Showing posts for tag "dgqf"

DGQF and DQL as I Understand Them

Jul 26, 2018, 12:27 PM

Tags: domino dgqf

At CollabSphere this year, the big information coming from HCL was detail about the Domino General Query Facility (DGQF) and its associated language, Domino Query Language (DQL). They originally announced this a few weeks ago, but it was good to have had some time to let the dust settle and to see the specifics.

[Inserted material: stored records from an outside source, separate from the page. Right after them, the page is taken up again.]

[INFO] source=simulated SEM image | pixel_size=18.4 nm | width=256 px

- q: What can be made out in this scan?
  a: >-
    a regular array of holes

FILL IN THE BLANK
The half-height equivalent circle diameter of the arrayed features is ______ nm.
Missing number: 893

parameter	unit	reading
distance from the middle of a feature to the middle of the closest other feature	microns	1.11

Because it was discussed alongside the domino-db Node.js package and because it's one of the first real new ways we'll interact with data in a Domino DB in a while, it's a bit difficult to identify just what it is and what it is not. Here's how I understood it:

What DGQF Is

DGQF is, at least conceptually, a "meta" layer on top of the existing NIF indexing facility. It doesn't provide a core change to the actual storage of documents, but instead treats existing view indexes as (roughly) analagous to both SQL table indexes and SQL views. It trawls through the design elements of a database to analyze their selection formulae and columns to use applicable ones as implicit indexes and also to allow access to arbtirary collections within queries.

Implicit Indexes

Other than the design collection and the "optimize document table" option in a DB, an NSF doesn't really have much in the way of indexing note contents by default. So, if you have a query asking for all documents where FirstName is Bob, a program has no choice but to look through every document for that key/value match. If, however, you create a view that has a column showing the FirstName field, you now have a much-faster index you can use. It's this sort of view that the DGQF picks up on implicitly, using them to accelerate queries: views showing all documents with either a default sort or "click to sort" column showing explicitly a field (and not a formula).

Access to Arbitrary Collection Data

For those qualifying views plus others, you can reference a view by name or alias to compare to a column value by programmatic name (often either the field name for simple columns or something like $4 by default for formulas).

"In" clauses

Additionally, you can use view (and folder, I think) names to refine queries for documents that are in one or more of these collections, equivalent to an "in" subquery or view reference in SQL

What DQL Is

In short, DQL is the human-readable query language used to access DGQF. It's reasonably SQL-like (though it is not SQL) and tends to look like FirstName='Bob' and in all ('Managers', 'Active Users'). This is the language you will use, and so "DGQF" and "DQL" will generally refer to the same thing in practice.

In practice, this is implemented as a new method on the Database class in each high-level language supported by Domino, plus a Node-styled variant in domino-db.

What DGQF and DQL Are Not

Since DGQF sits on top of NIF (and probably the FT index eventually), it's not a core change to data storage. Eventually, the same abilities and limits of Domino remain as they are with respect to this.

Additionally, DQL is, I believe, a query language only: it does not provide a mechanism for creating, modifying, or deleting existing documents. Instead, it is essentially a super-powered and much-smarter version of…): you can use it to find documents and the processing of them is up to your program.

That last point was a bit muddied by its pairing with the domino-db Node.js package: the Node.js package provides bulk operations that are paired with DQL queries, but that is a function of that library specifically, not DQL or DGQF.

Why It's Cool

Though it's not a reworking of the core NSF, what DGQF does do is abstract away a lot of the manual looping and lookups that we've always had to do, and it allows the system to optimize and do things more efficiently than when written out procedurally. So, while there's theoretically nothing that DGQF does that we couldn't do before, it allows us to do those things with far, far less code and with automatic optimization.

This brings Domino something that SQL servers have enjoyed for a long time. With a SQL statement, you can analyze the trouble spots of a slow-running query and add indexes to improve the speed, with the tooling helping to explain what's going on. DGQF+DQL brings this along for the ride: when you execute a DQL query, you have the option to dump out this "explain" output to see what specifically the facility did, which views it used, and how long each step took. So, if you have a long-running query, you can look to see if you can add an "index" view to automatically speed it up without having to change your code. And, since the language is an abstraction over the task of querying and not the sort of "burned in" process of a normal getNextDocument loop, it can be optimized and short-circuited by the underlying system without the developer having to know the decades of built-up knowledge of how to efficiently search a DB.

All in all, this is a very welcome addition to the server, and it certainly should improve a lot of common tasks.